Mount Ephraim Gardens is an Edwardian terraced gardens located at Hernhill, near Faversham, in the English county of Kent.
The gardens are laid out around a Grade II listed house and 800 acres (3,200,000 m2) estate. It was originally built in 1695, then rebuilt in 1878 and then extended 1913 all for the Dawes family.
The gardens were laid out in the early 1900s, but after wartime neglect (when most adult men were enlisted in wartime services) were substantially restored by Mary and Bill Dawes from the early 1950s. Mary Dawes was involved in the day-to-day running of the gardens until her death in 2009, at the age of 93. Mount Ephraim has never been a ‘professionally’ maintained garden, but Mary had always lovingly tended it.
Mount Ephraim Gardens have a large collection of spring bulbs, trees and shrubs including Rhododendrons, many types of Camellias and Magnolias. It has various areas, including the Millennium Rose Garden.
It also has a large Sweet Chestnut, planted to commemorate the Battle of Waterloo.

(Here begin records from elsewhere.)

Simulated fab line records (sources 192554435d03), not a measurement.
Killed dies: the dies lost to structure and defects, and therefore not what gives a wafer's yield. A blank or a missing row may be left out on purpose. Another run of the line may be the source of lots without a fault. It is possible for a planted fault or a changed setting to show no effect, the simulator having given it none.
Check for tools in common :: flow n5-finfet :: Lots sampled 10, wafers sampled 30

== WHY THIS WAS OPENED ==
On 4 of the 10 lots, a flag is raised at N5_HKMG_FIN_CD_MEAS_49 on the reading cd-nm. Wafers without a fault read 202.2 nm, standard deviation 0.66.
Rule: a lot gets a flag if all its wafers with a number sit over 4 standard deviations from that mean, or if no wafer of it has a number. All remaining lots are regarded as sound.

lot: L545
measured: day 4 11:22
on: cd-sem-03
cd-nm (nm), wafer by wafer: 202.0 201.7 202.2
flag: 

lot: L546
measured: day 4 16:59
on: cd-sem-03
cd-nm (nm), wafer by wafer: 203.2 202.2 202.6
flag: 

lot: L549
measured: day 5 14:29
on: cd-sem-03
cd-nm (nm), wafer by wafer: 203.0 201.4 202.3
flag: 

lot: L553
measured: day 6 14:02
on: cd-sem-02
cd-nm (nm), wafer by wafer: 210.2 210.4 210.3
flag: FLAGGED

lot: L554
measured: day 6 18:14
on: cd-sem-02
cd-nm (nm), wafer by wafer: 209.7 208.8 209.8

The ‘Miz-maze’ was planted in 2004 on the slopes of a former vineyard. Based on an ancient labyrinth called a Mizmaze (Mary Dawes, who lived at Mount Ephraim for sixty years, was always known to family and friends as ‘Miz’). It was created by garden designer Sarah Morgan. Although based on a traditional labyrinth design, the layout incorporates some dead-ends, making it a hybrid between a maze and a labyrinth. The pattern of the grass paths is marked out with combinations of tall-growing ornamental grasses and colourful herbaceous perennial plants.
The rock garden together with the water garden, is based on a series of pools ornamented with a Japanese stone bridge and stone lanterns.
The topiary of the garden has been cut into a various birds and animals, and also First World War memorabilia in clipped yew. The long herbaceous border, has a brick wall giving wind shelter and it provides colour throughout the flowering season.
The arboretum was planted to commemorate the late Mary Dawes’ 80th birthday and also the 300 years of the family’s ownership of Mount Ephraim. Sited on an artificially raised mound, the area gives far views of Blean woods, Hernhill church and the Miz Maze.
The gardens also include a Ha-ha, which was built in the 18th Century of red brick. It is about 3 feet high, and approximately 100 yards in length. It has a double curve.